Yeah, that crying jag convinced no one, Kristin...luckily for
you, what follows does.
3) Look, even if this show wasn't a clever and modern fusion of Nancy Drew and Mike Hammer, I'd still watch it for the interaction between Bell and Colantoni. Does the scene where Keith finally grants five year old Veronica's wish and gets her a water bed have anything to do with the main plot? Hell, no. But is it a vital, alive and funny scene that's entertaining? Damn straight.

4) You'll notice I haven't said much about the A plot yet...and it's because even now, after repeated viewings, I am very ambivalent about it. I think there's a point Rob Thomas and scripter Russell Smith are making about not everything society would deem a 'cult' being sinister and evil...but in making that point I wonder if they go too far in the other direction.

5) Another problem with the A plot--given what we've seen of Veronica's romantic life so far, I find it hard to accept she would go from contempt to borderline crushing on Jonathen Bennet's Casey so quickly. There's a little chemistry between the two, but the abruptness of the transition doesn't quite work for me...

" ambivilence here...
I's a total creep.'
6) And it also doesn't help that Ray Proscia's Deprogamming Guy is such a thorough and total creep (he's billed as 'Ice Cold Guy' in the credits...and let's be honest, Proscia's specialty is ice-cold creeps). It unbalances the debate to an extreme, when a less threatening, more nuanced character would keep us open to both sides of the issue the episode is raising.

7) That being said, I'm glad that the script is self-aware enough to allow the voice of reason to spring from Wallace's mouth, proving to us why Veronica needs him as her Watson. And I love the fact that some of Veronica's funniest lines to date come from this A Plot.

8) Ascribing base motivations to the parents towards the end of the episode, making their desire to save their son from this cult all about money, furthers the one-sidedness of this episode. And it's doubly frustrating because the two characters seem a little stuck-up, but genuinely concerned in their scenes.

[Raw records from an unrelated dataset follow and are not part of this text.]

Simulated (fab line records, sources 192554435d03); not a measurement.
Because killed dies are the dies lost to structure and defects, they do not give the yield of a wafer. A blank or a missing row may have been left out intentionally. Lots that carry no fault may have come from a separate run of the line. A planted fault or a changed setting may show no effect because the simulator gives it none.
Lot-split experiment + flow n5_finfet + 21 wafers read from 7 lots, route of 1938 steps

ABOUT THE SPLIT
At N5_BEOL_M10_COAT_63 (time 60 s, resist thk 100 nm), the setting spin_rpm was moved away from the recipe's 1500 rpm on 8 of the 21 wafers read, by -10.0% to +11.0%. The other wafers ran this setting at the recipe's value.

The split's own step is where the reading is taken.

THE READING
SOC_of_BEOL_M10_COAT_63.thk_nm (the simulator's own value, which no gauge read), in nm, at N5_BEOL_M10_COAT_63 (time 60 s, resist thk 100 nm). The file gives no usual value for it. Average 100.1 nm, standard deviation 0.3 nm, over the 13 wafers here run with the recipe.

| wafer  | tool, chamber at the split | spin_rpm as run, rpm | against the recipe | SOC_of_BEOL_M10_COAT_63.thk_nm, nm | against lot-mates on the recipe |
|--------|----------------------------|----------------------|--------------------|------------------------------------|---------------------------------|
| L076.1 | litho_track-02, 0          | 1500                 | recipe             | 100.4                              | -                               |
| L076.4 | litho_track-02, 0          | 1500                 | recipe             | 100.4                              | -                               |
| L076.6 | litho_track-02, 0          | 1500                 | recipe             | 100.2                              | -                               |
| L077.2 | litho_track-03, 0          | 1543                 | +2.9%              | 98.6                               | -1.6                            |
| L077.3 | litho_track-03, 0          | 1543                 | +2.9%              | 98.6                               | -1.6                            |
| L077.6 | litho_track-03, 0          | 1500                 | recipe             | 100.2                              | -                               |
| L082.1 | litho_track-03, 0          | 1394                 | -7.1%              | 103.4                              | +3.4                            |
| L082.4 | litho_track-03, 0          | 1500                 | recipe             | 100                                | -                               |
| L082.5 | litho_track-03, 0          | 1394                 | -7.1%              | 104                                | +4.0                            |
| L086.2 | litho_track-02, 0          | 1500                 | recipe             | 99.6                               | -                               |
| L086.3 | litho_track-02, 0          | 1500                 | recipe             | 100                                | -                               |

9) You know, the deus ex machina development that finally brings the A Plot to a climax makes everything that Veronica goes through unnecessary..yet another reason for my conflicted feelings about this episode.

10) And yet...all this is allllmost worth it for the scene between Veronica and her father in his office--it bookends with the comedy of the first scene, and bring forward the fact that at its core, this next stretch of the series is about nature versus nuture, and what has shaped Veronica into the person she is..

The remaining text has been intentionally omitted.